Curiosity is a very useful, if not essential, character trait in great PR consultants. If you’re not naturally curious about a wide range of subjects, you’ll struggle to get up to speed on your clients’ businesses and industries. You’ll also be less likely to muster a contagious enthusiasm for the subject you’re communicating.
Curiosity is helpful if you’re an in-house practitioner, of course. But for agency consultants, natural curiosity has some other major career benefits. Let’s break them down:
1. Curious consultants dive into topics and, thus, acquire an impressive knowledge of their clients’ subjects. This makes them an invaluable media resource as well as a credible spokesperson, advisor and strategist.
2. The curious are driven to follow through. Once they sink their teeth into a story, they have to know how it ends. So, they follow up with clients, media, partners, vendors, colleagues and other stakeholders to see through the story or project.
3. When you’re naturally curious, your mind likes to turn over a topic and you’ll think about it in the car, shower or post office line up. And that process is often when the best ideas magically materialize.

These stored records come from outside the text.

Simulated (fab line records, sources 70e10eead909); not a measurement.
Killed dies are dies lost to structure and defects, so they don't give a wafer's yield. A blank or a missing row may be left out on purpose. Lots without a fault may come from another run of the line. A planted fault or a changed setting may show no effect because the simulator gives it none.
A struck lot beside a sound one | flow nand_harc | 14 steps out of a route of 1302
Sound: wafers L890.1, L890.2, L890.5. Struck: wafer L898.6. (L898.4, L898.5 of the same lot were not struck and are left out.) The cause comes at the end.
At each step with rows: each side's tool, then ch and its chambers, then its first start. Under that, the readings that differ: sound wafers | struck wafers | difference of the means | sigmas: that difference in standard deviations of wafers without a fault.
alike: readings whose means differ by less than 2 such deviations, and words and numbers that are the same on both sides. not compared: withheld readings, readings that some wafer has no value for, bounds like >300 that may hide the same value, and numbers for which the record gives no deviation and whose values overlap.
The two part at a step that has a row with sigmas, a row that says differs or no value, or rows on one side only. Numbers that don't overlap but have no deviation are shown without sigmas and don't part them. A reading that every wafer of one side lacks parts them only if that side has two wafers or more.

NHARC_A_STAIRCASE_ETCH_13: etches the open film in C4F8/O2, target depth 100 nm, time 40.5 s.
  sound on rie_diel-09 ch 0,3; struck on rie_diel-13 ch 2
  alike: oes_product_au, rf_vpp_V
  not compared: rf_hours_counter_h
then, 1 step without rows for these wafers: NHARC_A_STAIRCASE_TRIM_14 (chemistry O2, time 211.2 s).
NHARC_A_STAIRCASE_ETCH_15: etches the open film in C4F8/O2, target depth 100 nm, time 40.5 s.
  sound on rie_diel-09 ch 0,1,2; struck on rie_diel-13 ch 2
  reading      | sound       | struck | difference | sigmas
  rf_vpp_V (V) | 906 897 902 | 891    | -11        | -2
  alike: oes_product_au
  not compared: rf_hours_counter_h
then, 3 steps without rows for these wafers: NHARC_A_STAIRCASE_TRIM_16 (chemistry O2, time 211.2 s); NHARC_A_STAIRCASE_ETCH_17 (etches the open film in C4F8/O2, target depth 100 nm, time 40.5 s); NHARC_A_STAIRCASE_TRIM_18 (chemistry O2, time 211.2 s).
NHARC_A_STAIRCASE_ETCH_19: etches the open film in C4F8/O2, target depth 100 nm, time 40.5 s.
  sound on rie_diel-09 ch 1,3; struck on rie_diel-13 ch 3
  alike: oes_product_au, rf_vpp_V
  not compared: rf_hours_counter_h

4. Curiosity fuels an inquisitive nature too. Curious people ask questions. And asking good questions is critical to developing a good strategy. Good question often lead to tough questions, and a good practitioner must get the tough questions on the table with the client before the media or other stakeholders do.
5. Curiosity can also help build relationships with clients. What does it say to a client when a consultant thinks to ask “how is the Australia expansion going?” or “has your son picked a college yet?” It shows them that you care about their business or about them as people, and that’s invaluable to the relationship. It has an added benefit in that you might learn something about the client’s business that gives you a broader perspective. It helps position you as a collaborator and helps take you out of the box that clients can sometimes put their subject matter experts in. Lastly, it’s helpful to understand what’s happening in your client’s personal life so you can take that into consideration.
The benefits above are tough to achieve if you have to fake or force curiosity, but if you foster it and encourage it in yourself, you’ll be rewarded.
What do you think?
What are the benefits of curiosity that I missed here? Share below or on our Facebook page.
Is curiosity always good?
Curiosity can have its pitfalls such as miring client discussions in trivial questions or nice-to-know tangents. You don’t want to be that kid on the grade school field trip who won’t stop asking questions. So, keep the questions on point.
It’s also important not to assume that your clients’ audiences have the same level of curiosity (a.k.a. interest) in the subject. As a rule, never underestimate their total apathy to your clients’ subjects, and work hard to find ways to drive and encourage curiosity and interest. Without either, there’s no basis for engagement.
So, ask why, how much, when, where and how. Ask them early, and ask them often. But remember that the question good practitioners really need to be curious about is this one: so what?
Be curious and pursue the answer to that question relentlessly on behalf of your clients’ audiences, and you’ll be at the top of your game.